Many countries claim Feta as "their' cheese, but it is hard to say who was truly the first to make it. Wherever Feta is made in the world, its basic characteristics don't change - salty, tangy and milky with a creamy yet crumbly texture. There are slight variances, however, in flavor and texture depending on what type of milk is used (cow, sheep or goat) and where the Feta is made.
- French Feta:
Usually made with excess sheeps' milk that is not used for making Roquefort. French Feta is typically mild and creamy. Some goats' milk Feta is also made in France and can be slightly drier and tangier.
- Bulgarian Feta: Made from sheeps' milk. Creamier texture, usually less salty. Sometimes it has a little bit of a grassy or "sheepy" flavor mixed in with a yeasty, tangy finish.

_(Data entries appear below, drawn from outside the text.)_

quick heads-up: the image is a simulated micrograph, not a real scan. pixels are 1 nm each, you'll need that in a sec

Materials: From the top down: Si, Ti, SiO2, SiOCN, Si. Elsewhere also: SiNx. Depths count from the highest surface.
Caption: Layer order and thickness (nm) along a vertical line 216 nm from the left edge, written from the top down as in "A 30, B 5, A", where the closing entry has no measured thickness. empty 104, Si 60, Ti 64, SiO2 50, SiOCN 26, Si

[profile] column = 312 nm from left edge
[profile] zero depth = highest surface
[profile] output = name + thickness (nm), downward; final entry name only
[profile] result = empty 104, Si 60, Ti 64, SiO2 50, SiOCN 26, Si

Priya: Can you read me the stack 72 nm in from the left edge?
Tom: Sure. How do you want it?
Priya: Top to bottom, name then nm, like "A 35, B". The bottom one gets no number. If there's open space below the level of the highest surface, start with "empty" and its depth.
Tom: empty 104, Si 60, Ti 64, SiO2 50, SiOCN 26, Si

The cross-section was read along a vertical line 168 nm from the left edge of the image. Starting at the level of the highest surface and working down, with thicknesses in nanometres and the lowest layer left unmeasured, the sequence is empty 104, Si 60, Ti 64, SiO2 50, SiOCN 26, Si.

- Greek Feta: Made from at least 70% sheeps' milk, often with a little goats' milk blended in. Salty and tangy, usually rich and creamy, although versions with more goats' milk tend to be drier.
- Israeli Feta: Full-flavored, creamy, and usually not overly salty Feta made from sheeps' milk .
- American Feta: Can be made with sheep, goat or even cows' milk. Usually the predominant flavor is tangy and the texture is less creamy and more crumbly.